WRT speed-vs-latency -- definitely related, but most benchmarking seems to specifically remove latency from the benchmark and instead test throughput. E.g., tests frequently throw away the slowest run, even though abnormally slow runs exist in real programs and can have an effect. (Of course they aren't predictable and might be affected by other things on the system -- which is a kind of bias to not optimize things that are hard to measure). But latency is mostly just simplicity of implementation, so no, I wouldn't expect parallelizing to help.
Also, the most important characteristic to me is latency. I don't care about throughput that much as long as it's "good enough", hardware is getting really cheap really quickly anyway (in terms of cores and RAM/$). Latency on the other hand is tough. While IO is normally going to be the biggest factor here, if the runtime allows me to consistently shave 5ms off of every request - that's still a great improvement. In this sense i would say that raw speed IS important to me.
Perhaps I haven't encountered the use cases Ian is talking about, it was difficult to figure them out from the blog post (i'm a relative novice in Python).
But I am hoping PyPy can at some point help with the concerns I have above, even lower latency by itself may be compelling enough to switch.
The one thing Diesel is missing is good runtime introspection and more primitives to encourage reliability (a la Erlang), but if you hang out in #diesel you'll see that jamwt has already implemented a lot of that at Bump and he plans on pushing it down into the framework soon (probably for Diesel3).
In fact, the higher-level erlang-style stuff that's not released yet really abstracts the idea of queues and consumers to the point where it's not entirely clear or important if particular jobs are within the same process of even the same machine (in practice, they usually aren't).

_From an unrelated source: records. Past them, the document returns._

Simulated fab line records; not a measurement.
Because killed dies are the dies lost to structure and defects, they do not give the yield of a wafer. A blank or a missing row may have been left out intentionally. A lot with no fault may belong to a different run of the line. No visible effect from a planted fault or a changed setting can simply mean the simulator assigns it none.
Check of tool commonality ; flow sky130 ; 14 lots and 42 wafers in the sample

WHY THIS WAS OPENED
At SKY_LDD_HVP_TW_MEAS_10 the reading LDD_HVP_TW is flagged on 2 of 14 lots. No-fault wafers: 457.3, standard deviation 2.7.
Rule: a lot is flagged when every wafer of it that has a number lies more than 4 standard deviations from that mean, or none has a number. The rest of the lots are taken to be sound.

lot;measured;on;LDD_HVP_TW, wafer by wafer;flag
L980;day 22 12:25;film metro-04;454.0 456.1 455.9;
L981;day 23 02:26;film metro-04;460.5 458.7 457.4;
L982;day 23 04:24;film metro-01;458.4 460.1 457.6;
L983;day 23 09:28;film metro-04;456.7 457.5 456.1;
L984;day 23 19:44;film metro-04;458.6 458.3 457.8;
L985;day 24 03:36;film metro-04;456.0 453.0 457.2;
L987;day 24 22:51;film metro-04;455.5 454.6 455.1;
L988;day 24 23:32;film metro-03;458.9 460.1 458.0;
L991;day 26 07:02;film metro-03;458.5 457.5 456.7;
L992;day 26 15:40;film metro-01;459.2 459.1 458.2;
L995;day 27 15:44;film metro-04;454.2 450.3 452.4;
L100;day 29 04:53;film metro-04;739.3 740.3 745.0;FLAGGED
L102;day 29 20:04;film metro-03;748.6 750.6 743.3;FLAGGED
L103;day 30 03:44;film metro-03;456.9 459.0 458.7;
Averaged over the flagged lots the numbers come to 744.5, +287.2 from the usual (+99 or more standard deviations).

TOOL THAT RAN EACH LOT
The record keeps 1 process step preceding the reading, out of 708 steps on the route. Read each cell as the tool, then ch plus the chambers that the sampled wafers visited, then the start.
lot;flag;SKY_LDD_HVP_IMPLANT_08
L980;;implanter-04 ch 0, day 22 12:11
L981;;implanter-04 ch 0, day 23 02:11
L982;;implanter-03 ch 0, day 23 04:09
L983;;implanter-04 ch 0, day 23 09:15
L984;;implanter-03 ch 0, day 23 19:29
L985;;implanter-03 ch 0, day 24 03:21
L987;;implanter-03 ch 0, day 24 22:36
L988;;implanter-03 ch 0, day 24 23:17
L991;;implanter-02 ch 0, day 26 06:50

I guess it boils down to "don't use mutable globals". That's as true in threaded environments as it is in async ones.
If your requirement is that there must be system-enforced safety rather than safe practices and idioms, I'd say Python isn't the right tool (Haskell is) to begin with. As you know, Python is all about practices, idioms, and discipline.
Greenlets/tasklets are game changing with respect to OS threads not because they introduce new ways of working, but because their performance and scalability afford you ways of working that would be theoretically possible but impractical with threads. The GIL only widens that gap.
(1) context switching is expensive
(2) access to shared variables leads to race conditions, which requires careful synchronization (to be fair, this is true for any shared storage: databases, mmap()ed regions, etc.)
See also http://www.eecs.berkeley.edu/Pubs/TechRpts/2006/EECS-2006-1...., which provides a thorough treatment on why multithreaded programs are inherently less reliable than single-threaded.
Threads can be a very efficient way of introducing non-determinism (preferable to incurring IPC overhead). Writing correct code then boils down to controlling interactions between threads. Actor architectures can be very helpful in such settings. Key to safe implementations are type-enforced isolation and immutability. More experimentally, STMs offer the promise of high-level composition of actors. My 2p.
Race conditions are a type of programmer error, not an invariable consequence of shared state. You seem to be implying that high concurrency increases the risk of race conditions, which it doesn't. A race condition is either present or it isn't. A correctly written application that uses threads isn't inherently less reliable than a single-threaded application, it is just harder to write.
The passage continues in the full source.